Should a Lease Accounted as Operating or Capital Lease?

Back in 2008, I have extensively discussed this topic (“Accounting for Lease: Operating and Capital Lease”). However, in this post I am going to do a quick overview in the light of “how to account fixed asset acquired by leasing,” a very specific topic—not anything lease.

Because the accounting treatment of a lease can have a major impact on the financial statements, the accounting profession has established criteria for determining whether a lease should be classified as an operating or a capital lease. The FASB has outlined four major criterions for a lease to be accounted as capital lease. If a lease is non-cancelable and meets any one of the following four criteria, it is recorded as a capital lease:

1. The lease transfers ownership of the leased asset to the lessee by the end of the lease term.

2. The lease contains an option allowing the lessee to purchase the asset at the end of the lease term at a bargain price, essentially guaranteeing that ownership will eventually transfer to the lessee.

3. The lease term is equal to 75% or more of the estimated economic life of the asset, meaning that the lessee will use the asset for most of its economic life.

4. The present value of the lease payments at the beginning of the lease is 90% or more of the fair market value of the leased asset.

Note that meeting this criterion means that, in agreeing to make the lease payments, the lessee is agreeing to pay almost as much as the cash price to purchase the asset outright.

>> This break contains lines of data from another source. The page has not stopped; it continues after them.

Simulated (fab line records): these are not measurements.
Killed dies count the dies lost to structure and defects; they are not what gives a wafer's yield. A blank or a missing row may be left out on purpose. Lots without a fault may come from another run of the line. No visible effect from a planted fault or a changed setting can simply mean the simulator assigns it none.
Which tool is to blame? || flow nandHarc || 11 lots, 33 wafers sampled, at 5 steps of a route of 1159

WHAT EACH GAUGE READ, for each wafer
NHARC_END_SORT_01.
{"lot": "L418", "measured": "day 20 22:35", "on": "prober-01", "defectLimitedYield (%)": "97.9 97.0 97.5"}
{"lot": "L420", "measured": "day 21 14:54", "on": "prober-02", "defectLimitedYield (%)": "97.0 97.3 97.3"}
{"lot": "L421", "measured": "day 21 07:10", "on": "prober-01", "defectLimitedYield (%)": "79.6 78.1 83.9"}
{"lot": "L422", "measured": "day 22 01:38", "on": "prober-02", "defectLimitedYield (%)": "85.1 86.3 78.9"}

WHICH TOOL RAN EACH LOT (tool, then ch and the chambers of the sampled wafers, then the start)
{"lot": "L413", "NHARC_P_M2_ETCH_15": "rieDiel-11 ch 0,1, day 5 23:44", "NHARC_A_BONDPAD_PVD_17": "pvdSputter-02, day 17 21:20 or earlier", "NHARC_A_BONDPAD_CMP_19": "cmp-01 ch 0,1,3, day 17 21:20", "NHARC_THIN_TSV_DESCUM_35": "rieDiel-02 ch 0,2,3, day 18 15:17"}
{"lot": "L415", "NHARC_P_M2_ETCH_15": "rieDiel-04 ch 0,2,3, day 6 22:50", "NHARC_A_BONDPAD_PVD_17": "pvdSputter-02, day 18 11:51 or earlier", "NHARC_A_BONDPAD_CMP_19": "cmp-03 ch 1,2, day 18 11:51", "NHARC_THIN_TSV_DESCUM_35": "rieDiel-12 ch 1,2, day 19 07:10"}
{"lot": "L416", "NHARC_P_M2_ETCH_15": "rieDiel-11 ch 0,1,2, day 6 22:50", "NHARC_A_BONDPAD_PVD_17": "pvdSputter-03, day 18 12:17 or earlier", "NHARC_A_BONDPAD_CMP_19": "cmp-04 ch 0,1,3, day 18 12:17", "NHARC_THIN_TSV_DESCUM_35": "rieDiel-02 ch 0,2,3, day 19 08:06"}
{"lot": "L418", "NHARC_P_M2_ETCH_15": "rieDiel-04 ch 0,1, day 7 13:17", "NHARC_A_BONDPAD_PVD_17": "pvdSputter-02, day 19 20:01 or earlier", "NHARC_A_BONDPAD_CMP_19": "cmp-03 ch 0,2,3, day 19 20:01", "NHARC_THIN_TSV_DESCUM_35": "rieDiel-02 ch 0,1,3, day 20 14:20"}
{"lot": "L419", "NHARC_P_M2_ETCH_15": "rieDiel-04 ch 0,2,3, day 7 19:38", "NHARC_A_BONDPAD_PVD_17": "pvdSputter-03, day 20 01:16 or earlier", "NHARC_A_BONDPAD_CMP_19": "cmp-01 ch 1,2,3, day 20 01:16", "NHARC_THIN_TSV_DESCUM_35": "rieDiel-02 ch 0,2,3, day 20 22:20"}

If just one of the above criteria is met, then the lease agreement is classified as a “capital lease” and is accounted for by the lessee as a ‘debt-financed’ purchase. A lease that does not meet any of the capital lease criteria is considered an “operating lease.”

Keep in mind that these two types of leases are not alternatives for the same transaction. If the terms of the lease agreement meet any one of the capital lease criteria, the lease must be accounted for as a capital lease.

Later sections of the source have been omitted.